How “Rock Lobster” inspired John Lennon

Brian Scott MacKenzie
3 min readMar 20, 2017
In BBC & Rolling Stone interviews, Lennon lauded The B-52’s (Image Credit: Superions)

Rock Lobster” jolted John Lennon out of his life’s longest and deepest creative drought.

The former Beatle had last released an album of original material in 1974. He bought time and met contractual obligations by issuing covers and compilation albums in 1975. Then, he decided to become a full-time dad. He did not touch a guitar for more than four years.

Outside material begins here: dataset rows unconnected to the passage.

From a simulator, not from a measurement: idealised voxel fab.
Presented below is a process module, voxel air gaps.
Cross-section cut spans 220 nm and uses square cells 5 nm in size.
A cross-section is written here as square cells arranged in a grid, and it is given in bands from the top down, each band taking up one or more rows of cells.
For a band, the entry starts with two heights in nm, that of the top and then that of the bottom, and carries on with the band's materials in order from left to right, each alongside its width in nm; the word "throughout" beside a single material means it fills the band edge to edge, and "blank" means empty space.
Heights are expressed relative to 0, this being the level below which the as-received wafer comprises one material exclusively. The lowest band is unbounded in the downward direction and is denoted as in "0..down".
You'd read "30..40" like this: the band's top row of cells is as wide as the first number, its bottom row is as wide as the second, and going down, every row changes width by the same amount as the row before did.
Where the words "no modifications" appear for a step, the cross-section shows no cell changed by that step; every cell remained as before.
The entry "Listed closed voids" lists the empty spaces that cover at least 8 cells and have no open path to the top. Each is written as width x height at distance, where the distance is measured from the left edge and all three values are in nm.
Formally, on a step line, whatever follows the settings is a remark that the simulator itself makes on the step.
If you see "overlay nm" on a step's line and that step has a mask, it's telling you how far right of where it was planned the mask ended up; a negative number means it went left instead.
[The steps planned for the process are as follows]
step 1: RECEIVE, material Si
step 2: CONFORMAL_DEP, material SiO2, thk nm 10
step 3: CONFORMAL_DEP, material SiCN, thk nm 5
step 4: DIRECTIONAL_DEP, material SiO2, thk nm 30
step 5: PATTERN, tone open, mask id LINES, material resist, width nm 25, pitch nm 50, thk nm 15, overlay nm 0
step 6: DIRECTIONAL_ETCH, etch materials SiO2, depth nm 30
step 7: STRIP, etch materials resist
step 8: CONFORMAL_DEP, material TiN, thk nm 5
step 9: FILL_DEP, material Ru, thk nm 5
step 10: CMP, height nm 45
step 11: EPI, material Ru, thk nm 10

Lennon remembered, “I was at a dance club one night in Bermuda” in June 1980. “Upstairs, they were playing disco, and downstairs, I suddenly heard ‘Rock Lobster’ by the B-52’s for the first time. Do you know it? It sounds just like Yoko’s music, so I said to meself, ‘It’s time to get out the old axe and wake the wife up!’ We wrote about twenty-five songs during those three weeks, and we’ve recorded enough for another album.”

“Rock Lobster” lit a fuse of inspiration that flared into Lennon’s 2-LP set Double Fantasy (1980), plus a posthumous release, Milk and Honey (1984). Without the B-52’s, our world might lack “Beautiful Boy (Darling Boy),” “Watching the Wheels,” “Woman,” “(Just Like) Starting Over,” and “Nobody Told Me.”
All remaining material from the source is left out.